Black Life in New Amsterdam, 1609-1664

Under Dutch rule, New Amsterdam flourished in racial and cultural diversity because of its ideal location on New York Harbor, creating a center for a growing population of people from across the world living or doing business in the colony. Because of this, there is evidence of cultural exchange between different racial and cultural groups, making the social, economic, and political identities of the colony's Black denizens more complex than the general, American understanding of the institution of slavery. According to Dennis J. Maika, "...slavery based on race was not a foregone conclusion. In seventeenth-century Manhattan, free Africans often lived side by side with enslaved Africans. Native Americans, a diverse ethnic group of Africans, and many Europeans were all bound to labor as indentured servants" (1). 

According to Peter R. Christoph, enslaved people had privileges and responsibilities comparable to other "non-citizens, such as resident aliens" (157). They can bring lawsuits to court, get married, take care of their own children, own "moveable property," and were permitted to raise their own crops on Company land as well as hire themselves out for wages elsewhere when not at work for the Company. 

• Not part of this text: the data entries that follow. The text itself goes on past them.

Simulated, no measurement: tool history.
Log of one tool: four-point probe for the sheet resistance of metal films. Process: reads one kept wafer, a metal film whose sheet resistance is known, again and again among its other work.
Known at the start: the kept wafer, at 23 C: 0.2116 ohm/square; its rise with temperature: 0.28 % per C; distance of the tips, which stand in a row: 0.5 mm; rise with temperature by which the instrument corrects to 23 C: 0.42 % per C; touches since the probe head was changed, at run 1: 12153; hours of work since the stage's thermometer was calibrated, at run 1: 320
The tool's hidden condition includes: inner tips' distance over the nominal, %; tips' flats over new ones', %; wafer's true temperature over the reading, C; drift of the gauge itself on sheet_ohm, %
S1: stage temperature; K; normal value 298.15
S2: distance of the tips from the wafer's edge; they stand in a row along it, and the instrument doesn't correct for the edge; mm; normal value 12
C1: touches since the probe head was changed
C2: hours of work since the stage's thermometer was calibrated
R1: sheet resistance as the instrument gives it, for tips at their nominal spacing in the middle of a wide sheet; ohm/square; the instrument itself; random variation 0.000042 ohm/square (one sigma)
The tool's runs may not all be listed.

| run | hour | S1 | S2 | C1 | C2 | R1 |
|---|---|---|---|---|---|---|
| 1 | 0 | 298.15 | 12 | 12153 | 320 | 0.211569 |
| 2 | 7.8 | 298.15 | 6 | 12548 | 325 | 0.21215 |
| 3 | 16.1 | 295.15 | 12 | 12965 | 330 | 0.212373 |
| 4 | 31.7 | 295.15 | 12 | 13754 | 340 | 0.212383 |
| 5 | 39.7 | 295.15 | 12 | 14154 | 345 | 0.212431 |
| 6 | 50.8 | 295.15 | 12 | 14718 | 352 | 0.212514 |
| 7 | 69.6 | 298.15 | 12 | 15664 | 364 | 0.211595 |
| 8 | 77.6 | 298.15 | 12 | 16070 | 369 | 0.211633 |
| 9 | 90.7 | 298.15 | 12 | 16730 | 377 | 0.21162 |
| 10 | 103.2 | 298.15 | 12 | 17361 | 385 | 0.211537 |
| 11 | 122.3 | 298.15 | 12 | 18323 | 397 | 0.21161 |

This exhibit is meant to recreate a slice of colonial life and highlight the complex aspects of Black life and slavery in New Amsterdam in order to gain more understanding of race relationships under Dutch rule, in comparison to the later on British rule.


Maika, Dennis J. New Amsterdam History Center, July 2010. American History Workshop Doc. 541.DJM.2. Appendix II, Part B: A Historical Background Summary: "Justice for the Enslaved?"

Christoph, Peter R., "The Freedmen of New Amsterdam." Selected Rennesselaerwicjk Papers, New York State Library. 1991.